Once started, there’s no stopping Beverly, and by the time she’s arrested and charged with murder, she has killed six people. Firing her attorney for entering an insanity plea, media favorite Beverly argues her case herself and emerges as a feminist heroine who will be played in the TV movie by Suzanne Somers.
Waters’ trademark social mockery, campy humor and celebration of the tawdry are all in ample evidence. After an excursion into more benign, PG and PG-13 territory for his last two efforts, “Hairspray” and “Cry-Baby,” it’s good to see him back where his sick humor and taste for raunch have more room to roam.
But the problem is not only the wispy, clothesline plot that has no more complexity than a series of blackout sketches. Waters’ recent, bigger-budget films don’t seem subversive in the way that his bargain-basement indies did, because the object of their loving derision is a 1950s white-bread America, derived mostly from television, that has already been parodied to death and seems at too much of a remove from anything vital or on-the-line. With David Lynch having plumbed this territory in more insidious and disturbing ways in “Blue Velvet” and “Twin Peaks,” it’s tough to shake audiences up with any new revelations about nice families of four in homes with two-car garages.
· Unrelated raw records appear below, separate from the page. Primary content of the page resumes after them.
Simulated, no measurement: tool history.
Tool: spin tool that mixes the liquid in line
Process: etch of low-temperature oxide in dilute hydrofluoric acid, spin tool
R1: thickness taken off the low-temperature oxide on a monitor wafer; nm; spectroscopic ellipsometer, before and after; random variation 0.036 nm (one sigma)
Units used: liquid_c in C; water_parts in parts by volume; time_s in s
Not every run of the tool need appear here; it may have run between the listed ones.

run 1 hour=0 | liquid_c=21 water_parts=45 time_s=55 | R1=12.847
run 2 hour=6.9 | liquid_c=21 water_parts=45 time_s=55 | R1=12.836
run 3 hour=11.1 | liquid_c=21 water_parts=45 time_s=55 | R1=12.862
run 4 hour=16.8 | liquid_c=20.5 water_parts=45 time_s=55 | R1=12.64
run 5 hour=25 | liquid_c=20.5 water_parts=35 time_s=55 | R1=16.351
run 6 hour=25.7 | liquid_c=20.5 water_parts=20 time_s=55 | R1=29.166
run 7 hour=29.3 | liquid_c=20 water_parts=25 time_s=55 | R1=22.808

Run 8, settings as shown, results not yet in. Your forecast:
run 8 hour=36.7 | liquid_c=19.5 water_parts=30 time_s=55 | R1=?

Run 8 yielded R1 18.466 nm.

Waters’ distinctive humor could also be better amplified and sustained if it were goosed up by more stylized visuals; the decor is right, but if the lensing and technique were as audacious and cockeyed as the ideas and jokes, the material would be socked over more impressively.
At one with Waters’ charming bad-boy spirit, Turner turns in a game, rambunctious star performance that hits the right note between satire and seriousness and gives the film such weight and grit that it has. With little to do, Waterston fits less effectively into the Waters universe, while Lake and Lillard as the kids progress from amazement to genuine enthusiasm for their mom’s newfound fame.
Supporting cast is peppered with the usual assortment of Waters-world notables, including Mink Stole, Traci Lords and Patricia Hearst. Basil Poledouris’ flavorful score no doubt deliberately contains numerous echoes of Bernard Herrmann.